NORMAL - Mitsubishi Motors North America has lost two top marketing officials, just weeks before the company will push the sale of two redesigned vehicles.
Hiroshi Harunari, who became co-chief executive officer last December to assist Rich Gilligan, now assumes marketing duties until the two resigning executives are replaced at the company's California headquarters, Mitsubishi announced.
Dave Schembri, executive vice president of sales and marketing, resigned after a year on the job, and Wayne Killen, vice president of marketing, resigned after just six months at Mitsubishi. Both men were recruited from Mercedes-Benz U.S.A. by Gilligan, who previously headed the manufacturing plant in Normal.
The move sparked curiosity around the industry. Resignations like this are usually triggered by three events, said Dave Cole, chairman of the Center for Automotive Research in Ann Arbor, Mich.
Either another automaker recruited them with a higher salary, their positions were cut due to company downsizing or they were asked to leave, he said.
"It's always a little more suspicious when you have two like this," Cole said. "Generally these kind of things are not positive, but it's hard to speculate when you just don't know what happened there."
Schembri and Killen were not asked to resign, said Mitsubishi spokesman Dan Irvin, saying only that the company found out about the resignations last Friday.
Gilligan was unavailable for comment.
The resignations come just before Mitsubishi's redesigned 2007 Eclipse Spyder is expected to hit dealership lots in late March, along with the new Galant Ralliart, with a sportier body and the faster engine of the Eclipse.

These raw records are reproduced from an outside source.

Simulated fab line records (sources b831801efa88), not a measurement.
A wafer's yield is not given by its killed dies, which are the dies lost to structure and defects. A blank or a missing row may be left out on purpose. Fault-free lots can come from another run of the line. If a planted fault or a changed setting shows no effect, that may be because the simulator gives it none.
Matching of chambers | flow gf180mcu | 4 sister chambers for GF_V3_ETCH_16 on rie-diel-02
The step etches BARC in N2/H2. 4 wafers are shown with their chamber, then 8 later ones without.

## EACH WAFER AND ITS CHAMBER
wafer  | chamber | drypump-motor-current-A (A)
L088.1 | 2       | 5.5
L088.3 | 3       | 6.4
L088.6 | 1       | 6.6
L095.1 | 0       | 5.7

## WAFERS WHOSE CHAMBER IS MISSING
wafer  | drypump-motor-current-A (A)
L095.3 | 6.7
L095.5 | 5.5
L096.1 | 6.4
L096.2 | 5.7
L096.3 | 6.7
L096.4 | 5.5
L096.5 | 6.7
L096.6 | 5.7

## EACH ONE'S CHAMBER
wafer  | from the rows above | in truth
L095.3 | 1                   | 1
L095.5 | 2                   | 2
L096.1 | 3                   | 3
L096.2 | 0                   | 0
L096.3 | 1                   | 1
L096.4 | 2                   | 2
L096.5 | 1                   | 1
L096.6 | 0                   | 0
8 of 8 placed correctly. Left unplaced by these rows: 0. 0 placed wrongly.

Both vehicles are made in Normal.
"The cars have to sell the cars, so (the resignations) shouldn't have much impact on the deals they've already put in place," Cole said.
Mitsubishi officials hope the redesigned vehicles will reverse a recent sales slump stemming from a recall scandal at MMNA's parent company, Tokyo-based Mitsubishi Motor Corp.
U.S. Mitsubishi sales were down 23 percent in 2005.